Damn I wish I wrote that, wrote “Son of a Son of a Sailor,” “Rocky Mountain High” and “Sweet Surrender,” wrote home from some mountain in Utah not far from Redford’s “Sundance” ranch, long before the film festival was born. Instead, I played their music, watched the shows, and spent as much time as I could in whatever nature I could.

I think it was the beginning of me always feeling slightly outside of everything, just a little beyond understanding people. For some time I thought it was insecurity, but now I believe I just preferred the natural state of things, how perfect it is out there. I had the theme of Grizzly Adams down pat:

Deep inside the forest
Is a door into another land
Here is our life and home
We are staying, here forever
In the beauty of this place all alone
We keep on hoping.

Maybe
There’s a world where we don’t have to run
And maybe
There’s a time we’ll call our own
Living free in harmony and majesty
Take me home
Take me home.

Even that line repetition is a nod to Frost’s line “Miles to go before I sleep.” Exactly.

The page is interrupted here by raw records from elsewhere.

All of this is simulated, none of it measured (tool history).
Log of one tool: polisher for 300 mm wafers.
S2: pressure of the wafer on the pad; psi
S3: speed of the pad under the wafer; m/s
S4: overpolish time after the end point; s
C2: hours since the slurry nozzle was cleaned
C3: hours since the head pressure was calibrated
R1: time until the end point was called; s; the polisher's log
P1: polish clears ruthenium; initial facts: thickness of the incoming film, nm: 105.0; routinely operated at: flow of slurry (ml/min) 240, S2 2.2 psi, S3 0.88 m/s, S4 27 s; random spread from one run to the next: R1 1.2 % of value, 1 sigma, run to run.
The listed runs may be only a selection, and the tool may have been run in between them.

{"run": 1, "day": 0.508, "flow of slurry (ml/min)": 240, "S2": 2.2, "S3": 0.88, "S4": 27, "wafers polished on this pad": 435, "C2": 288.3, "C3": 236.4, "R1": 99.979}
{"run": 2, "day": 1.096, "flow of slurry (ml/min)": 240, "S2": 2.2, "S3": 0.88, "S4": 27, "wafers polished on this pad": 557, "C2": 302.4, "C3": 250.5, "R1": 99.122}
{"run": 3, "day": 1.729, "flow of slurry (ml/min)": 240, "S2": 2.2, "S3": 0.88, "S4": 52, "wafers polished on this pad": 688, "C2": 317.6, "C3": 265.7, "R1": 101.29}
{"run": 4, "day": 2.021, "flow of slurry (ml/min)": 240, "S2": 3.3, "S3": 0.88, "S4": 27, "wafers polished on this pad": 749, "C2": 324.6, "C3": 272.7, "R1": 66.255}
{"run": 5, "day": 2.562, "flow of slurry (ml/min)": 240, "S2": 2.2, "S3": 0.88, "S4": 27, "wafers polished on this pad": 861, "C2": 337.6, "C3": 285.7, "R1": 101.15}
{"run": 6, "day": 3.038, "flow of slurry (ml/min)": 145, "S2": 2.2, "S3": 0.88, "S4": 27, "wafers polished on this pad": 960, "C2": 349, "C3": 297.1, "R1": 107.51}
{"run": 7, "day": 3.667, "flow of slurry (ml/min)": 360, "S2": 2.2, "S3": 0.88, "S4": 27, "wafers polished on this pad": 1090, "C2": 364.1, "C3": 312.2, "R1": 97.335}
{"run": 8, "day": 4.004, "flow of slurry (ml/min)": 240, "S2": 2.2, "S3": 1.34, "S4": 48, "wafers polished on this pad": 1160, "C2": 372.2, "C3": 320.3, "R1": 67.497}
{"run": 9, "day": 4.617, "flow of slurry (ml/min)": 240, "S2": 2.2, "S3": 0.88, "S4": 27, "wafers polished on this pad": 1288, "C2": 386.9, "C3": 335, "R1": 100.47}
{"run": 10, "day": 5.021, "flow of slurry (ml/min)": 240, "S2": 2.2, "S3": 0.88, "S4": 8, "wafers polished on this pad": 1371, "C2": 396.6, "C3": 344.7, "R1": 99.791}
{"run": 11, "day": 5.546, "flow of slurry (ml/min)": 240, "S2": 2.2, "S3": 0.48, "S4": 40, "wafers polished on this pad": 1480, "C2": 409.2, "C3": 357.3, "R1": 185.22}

Is it true that everything we are we remain? Our hopes remain. Our dreams remain. And if we hadn’t lived them out yet, perhaps we still will in some other season? Maybe.

A part of my mind never truly grew up, I know that. A part of my psyche still holds tight to how I used to think when I was young, sometimes to the point I can be out for a walk and not even remotely feel my age, forget that my ability to do most of the things I could then is, shall we say, compromised. But we trick ourselves. I can still ride a bike; can still hike in high altitudes. In my fifties I walked across Spain. So who knows.

What happens is we forget. We let go of so much of who we were to make room for who we become. It is natural and beautiful and necessary, and we would not come close to being who we are today without who we were then, watching Dan Haggerty and his bear walk down the mountain, or listening to John Denver’s opening guitar riff on “Rocky Mountain High.” It’s in our blood. It has to be.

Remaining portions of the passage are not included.